Sample Property File:

  • Sample Property Files can be found in the API Folder in the resources folder.

Error Records:

In a data ingestion framework, error records are data records that fail to meet the defined quality or conformance standards and cannot be processed further. Error records can arise due to various reasons such as incorrect data formatting, invalid values, or data type mismatches.

It is essential to identify and handle error records effectively in a data ingestion framework, as they can impact the accuracy and reliability of the data being processed.

If an error record is identified during the validation process, it should be rejected and removed from the dataset. This can help to prevent the propagation of errors and ensure that downstream processing steps are not affected. All the error records are stored in a bigquery table for further inspection.

Error Table Schema:

fullname mode type description
job_name NULLABLE STRING Job Name
job_id NULLABLE STRING Job Id
error_record NULLABLE STRING raw record
error_type NULLABLE STRING error type
error_desc NULLABLE STRING error description 
target_table NULLABLE STRING target table
source_name NULLABLE STRING source
insert_ts NULLABLE TIMESTAMP processing timestamp

Error Table Schema can be found under Error Table in the resources folder.

Error Table Example:

image

Auditing:

Auditing is a critical component of a data ingestion framework, as it enables the tracking and monitoring of data ingestion processes to ensure that they are performing effectively and efficiently.

The Data Ingestion Framework includes comprehensive auditing capabilities, with both job-level and file-level audit logs captured and stored in a designated BigQuery database. This allows for efficient and accurate tracking and analysis of all data ingestion activities, promoting transparency and accountability throughout the data ingestion process.

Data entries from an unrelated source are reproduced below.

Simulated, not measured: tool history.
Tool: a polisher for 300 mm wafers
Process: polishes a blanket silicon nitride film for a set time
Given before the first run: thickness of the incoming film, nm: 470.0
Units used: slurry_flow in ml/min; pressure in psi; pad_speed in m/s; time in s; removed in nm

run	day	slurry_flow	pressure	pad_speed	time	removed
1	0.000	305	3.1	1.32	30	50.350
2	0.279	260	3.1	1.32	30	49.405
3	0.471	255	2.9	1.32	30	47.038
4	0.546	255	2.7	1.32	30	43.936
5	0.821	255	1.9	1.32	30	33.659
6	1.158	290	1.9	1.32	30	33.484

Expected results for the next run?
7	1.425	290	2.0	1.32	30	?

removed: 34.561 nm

There are two types of Audits - File Level Audits and Job Level Audit

File Level Audits

Schema:

fullname mode type description
file_location NULLABLE STRING source path
read_ts NULLABLE TIMESTAMP read timestamp
record_count NULLABLE INTEGER record count
land_ts NULLABLE TIMESTAMP original timestamp of file

Example:

image

Job Level Audits

Schema:

fullname mode type description
job_id NULLABLE STRING job id
audit_ts NULLABLE TIMESTAMP audit timestamp
row_count NULLABLE INTEGER number of rows
job_start NULLABLE TIMESTAMP job start timestamp
job_end NULLABLE TIMESTAMP job end timestamp
status NULLABLE STRING status
processing_layer NULLABLE STRING processing layer

Example:

image

Execution Process:

There are two ways to run Data Ingestion Framework.

  1. Using DirectRunner:

We will have to install all the dependencies first and then run the main.py with required arguments.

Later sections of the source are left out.